Oh. My. God. I know I’ll regret this post when I read it later in more sober times, but OMG. If you’re not watching India play Australia right this second, you’re missing out a prime example of Test cricket’s drama and verve.
First, the Australians come out “all guns blazing,” as Ravi Shastri would say. Even in the best of times, Matthew Hayden seems angry and too confident for me, but he seemed downright furious at the Indians, and not because of any apparent verbal spat. It’s almost as if the Australians — used to winning over and over again — could not fathom that an opponent would have them wait to get their chance to bat. Each successive hit to the boundary looked like Hayden meting out extra punishment to some errant schoolboys who hadn’t learned their place on the playground.
But, as I said in the lower post, this Australia is not the one it used to be. Sheer confidence might just not be enough any more. To sweep Harbhajan after facing only 2 balls? For Katich to stand back and swipe, with just 10 minutes to go to tea? And what on earth was Hussey thinking, pulling on a pitch like this?
The most salient moment for me, though, came when Sharma bowled Ponting. It wasn’t the delivery itself — though that was something special — but it was the look of recognition on Ponting’s face. He just stood there, raised his bat in humble defeat, and then looked back to see the off-stump lying flat on the ground. I can’t tell you how good this feels: it’s like a new order arranging itself in the cricket world; a power that realizes that it may just have met its match. Ponting watched the ball all the way through; unlike the others, he was as careful as careful is — and yet, he was tumbled over.

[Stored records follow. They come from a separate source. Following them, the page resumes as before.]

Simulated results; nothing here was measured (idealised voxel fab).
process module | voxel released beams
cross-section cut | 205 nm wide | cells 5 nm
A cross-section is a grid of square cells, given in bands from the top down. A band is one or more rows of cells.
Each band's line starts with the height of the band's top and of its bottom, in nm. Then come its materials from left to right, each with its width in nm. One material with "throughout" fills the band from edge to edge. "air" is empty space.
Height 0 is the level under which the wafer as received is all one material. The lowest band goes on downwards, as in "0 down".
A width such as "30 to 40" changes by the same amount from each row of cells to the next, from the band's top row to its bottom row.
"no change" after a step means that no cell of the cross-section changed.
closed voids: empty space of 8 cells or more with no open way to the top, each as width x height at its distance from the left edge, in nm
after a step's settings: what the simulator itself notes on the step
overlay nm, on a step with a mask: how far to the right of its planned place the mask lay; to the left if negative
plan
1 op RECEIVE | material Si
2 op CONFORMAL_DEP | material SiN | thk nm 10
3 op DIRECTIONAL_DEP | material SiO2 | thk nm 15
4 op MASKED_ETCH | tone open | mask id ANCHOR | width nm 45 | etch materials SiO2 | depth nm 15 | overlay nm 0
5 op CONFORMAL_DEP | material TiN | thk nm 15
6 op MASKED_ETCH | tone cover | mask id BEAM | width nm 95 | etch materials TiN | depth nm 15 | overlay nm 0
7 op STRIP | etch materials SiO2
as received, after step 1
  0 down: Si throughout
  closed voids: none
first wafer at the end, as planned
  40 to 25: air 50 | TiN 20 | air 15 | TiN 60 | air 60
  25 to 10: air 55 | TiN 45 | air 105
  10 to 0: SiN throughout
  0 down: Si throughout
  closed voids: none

If India do pull this victory off, I may forgive them for that Sydney Test fiasco. But honestly, this has much to do with Australian — Western? — arrogance. Ponting promised to bring the modern brand of aggressive cricket to the subcontinent, but, as Waugh found out in the 1990s, it just doesn’t work in India. What we just witnessed in the last hour — the early Australian aggression and attitude; the hubris and the cold judgment of luck; and then, the inexorable and humbling fall — is a level of drama and emotion that you won’t match for a long time, and certainly not in any Twenty20 game.